WE CAME, WE SAW, WE LEFT
A Family Gap Year
By Charles Wheelan
I go through phases: Sometimes I feel as if I’m doing OK as a parent, other times I feel like a henchwoman in one long, slow sociocultural crime. When my 15-year-old son screams for help from his counterterrorism team while shooting his way around the world in Rainbow Six Siege, I consider turning myself in to the authorities.
In the fall of 2016, faced with related, albeit more charitable feelings about raising his teenagers, Charles Wheelan chose another tack, and the result is his new travel memoir, “We Came, We Saw, We Left.”
“Team Wheelan” comprises Wheelan’s wife, Leah, and their three teenage children: Katrina (18), Sophie (16) and CJ (13). Inspired by a backpacking trip he took with Leah in the late ’80s, Wheelan rekindles a longtime wish to reprise this journey with kids in tow. He notes that “experiences, rather than things, are what make us happy in the long run,” because they become an “ingrained part of our identity.” Wheelan argues for the feasibility of such an adventure, which clearly requires a measure of entitlement, though not necessarily wealth. (What it really requires is a woman like Leah, a trained computer scientist turned educator who loves maps, spreadsheets and planning.)
Together, they plan a nine-month trip around the world, a time span that tellingly mimics the length of a human pregnancy. The Wheelans start in Colombia, eating their way through street food in Cartagena, then proceed to the Peruvian Amazon for a hilarious misadventure at an “adventure lodge.” From there, everywhere: New Zealand, India, Vietnam, Zanzibar. How do they get around? Buses, buses and more buses (and some planes). They all get carsick; most of them throw up. The stars of this show are undoubtedly the kids: precocious Katrina, on her way to Williams College, contrarian Sophie, who hands her parents a manifesto in the Quito airport declaring a speech and hunger strike, and quirky CJ, a “raging extrovert” who talks so much at school he is apparently placed facing a wall and talks to it.
Aside from the requisite cultural misunderstandings, skin rashes and homicidal drivers, Wheelan wisely focuses his book on the way the family navigates meltdowns, hurt feelings and all the high-stakes transactions of life on the go. I loved this family. Wheelan is a lucid and likable storyteller, and his antic family dialogues are spot-on, but he is not — and does not pretend to be — a poet of place. Readers will not find the closely observed details of landscape and culture of a Freya Stark or V. S. Naipaul, nor the self-implication at the core of much modern travel writing.

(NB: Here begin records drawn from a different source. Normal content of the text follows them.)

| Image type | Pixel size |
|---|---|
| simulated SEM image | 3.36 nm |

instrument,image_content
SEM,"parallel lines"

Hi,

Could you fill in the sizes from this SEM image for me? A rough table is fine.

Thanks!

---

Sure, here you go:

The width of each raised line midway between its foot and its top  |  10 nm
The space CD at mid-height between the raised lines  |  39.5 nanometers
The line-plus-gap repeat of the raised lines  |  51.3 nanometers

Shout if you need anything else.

Wheelan has a habit of reaching for comparisons to movies. He compares the Bolivian salt flats to the set of a “Star Wars” film. A mossy forest path in New Zealand reminds him of “Avatar.” He tends to liken that which is unknown or new to something within his own frame of reference. In Patagonia, “the jagged snowy peaks rising above the aquamarine lake looked as if someone had dropped the mountains of Colorado into one of the lakes of New Hampshire and then added a glacier.”
Although Wheelan’s journey spans myriad subjects and places, he narrows his aim to persuading us to take a “family gap year.” But we’d love to! We’d love to — but we can’t right now. Many of us can’t under normal circumstances. Seems to me, a travel narrative necessarily functions as a stand-in for the trip you really aren’t going to take.
“We Came, We Saw, We Left” tells an upbeat story. What I liked best about the book was watching two people parent their teenagers well. The Wheelans leaven respectful negotiating with some appropriate sarcasm. They let their kids flounder, lick self-inflicted wounds, get a little bit lost and — every once in a while — suckle on the hotel internet. And in the end, the kids prove themselves to be more resilient and sensitive than Wheelan knew them to be. To whatever measure each of us was able to cross borders and travel before, surely we miss doing so. No arguing here — we want to go and see.